Database of Norwegian texts from the Middle Ages
Access to medieval Norwegian texts in a single database will represent a significant advancement to Norwegian research groups in the fields of language history, medieval history, grammar, lexicography and comparative syntax research.
Menotec - Medieval Norwegian Text Corpus
Status: UNDER IMPLEMENTATION
Access to Norwegian texts from the period 1150-1550 in digital form has been very limited compared to the digital collections of similar texts available in other countries. The Menotec project will change all that by bringing together all medieval Norwegian texts in a single, dedicated database. The Menotec database will be an expansion of the Medieval Nordic Text Archive (Menota), and will offer access to a substantially larger text corpus, much of which will be linguistically tagged.

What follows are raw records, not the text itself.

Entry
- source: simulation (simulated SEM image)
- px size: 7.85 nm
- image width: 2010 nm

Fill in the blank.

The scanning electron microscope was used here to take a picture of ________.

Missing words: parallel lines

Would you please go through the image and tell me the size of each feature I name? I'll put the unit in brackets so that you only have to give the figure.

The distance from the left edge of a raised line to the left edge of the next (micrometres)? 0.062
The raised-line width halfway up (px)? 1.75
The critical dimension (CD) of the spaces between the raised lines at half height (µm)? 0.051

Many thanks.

The development of the database involves transcription of 1.5 million words, of which 1 million are primarily extracted from legal texts and official documents. This material will be morphologically tagged with the base form and grammatical information, while the remaining 500 000 words will be syntactically tagged. The texts will be added to the Menota archive as they are completed. Syntactic tagging is a new feature of the Menota archive, and will be carried out in accordance with tagging templates for early Indo-European languages developed in previous projects.
The morphological data will be stored in a meta-dictionary in the same format used for the Norwegian Dictionary 2014 project. This will facilitate the creation of a pan-Nordic meta-dictionary for medieval Norwegian, Swedish, Icelandic and Danish texts, with links to the national academic dictionary projects. The medieval Nordic meta-dictionary will contain semantic, morphological and comparative linguistic information extending across the languages.
The database will build on existing technology and employ international standards, facilitating its use by relevant research communities both in Norway and abroad. A new search interface for syntactically tagged texts will be developed.
The infrastructure will be of major benefit to Norwegian research groups that play a key role in research on language history, grammar, lexicography and comparative syntax, and will open the door for international collaboration, particularly in historical linguistics. The database will also greatly advance lexicography activities in Norway and the rest of the Nordic region.
It is possible that the Menotec project will be incorporated into the Common Language Resources and Technology Infrastructure (CLARIN) project, which is one of projects on the ESFRI Roadmap for which the Research Council has signalled its support. Results from the Menotec project would therefore be available in a pan-European context, extending their significance beyond Nordic borders.
The University of Bergen and University of Oslo are collaborating on the development of the Menotec database.
The Research Council has allocated NOK 7 million in funding for establishment of the database, while the partners themselves are contributing some NOK 3 million of their own in funding.
The database is planned to be completed in the course of 2012. Menota – a network of 18 Nordic archives, libraries and institutes working with medieval texts and manuscript facsimiles – will be responsible for operating and maintaining the infrastructure.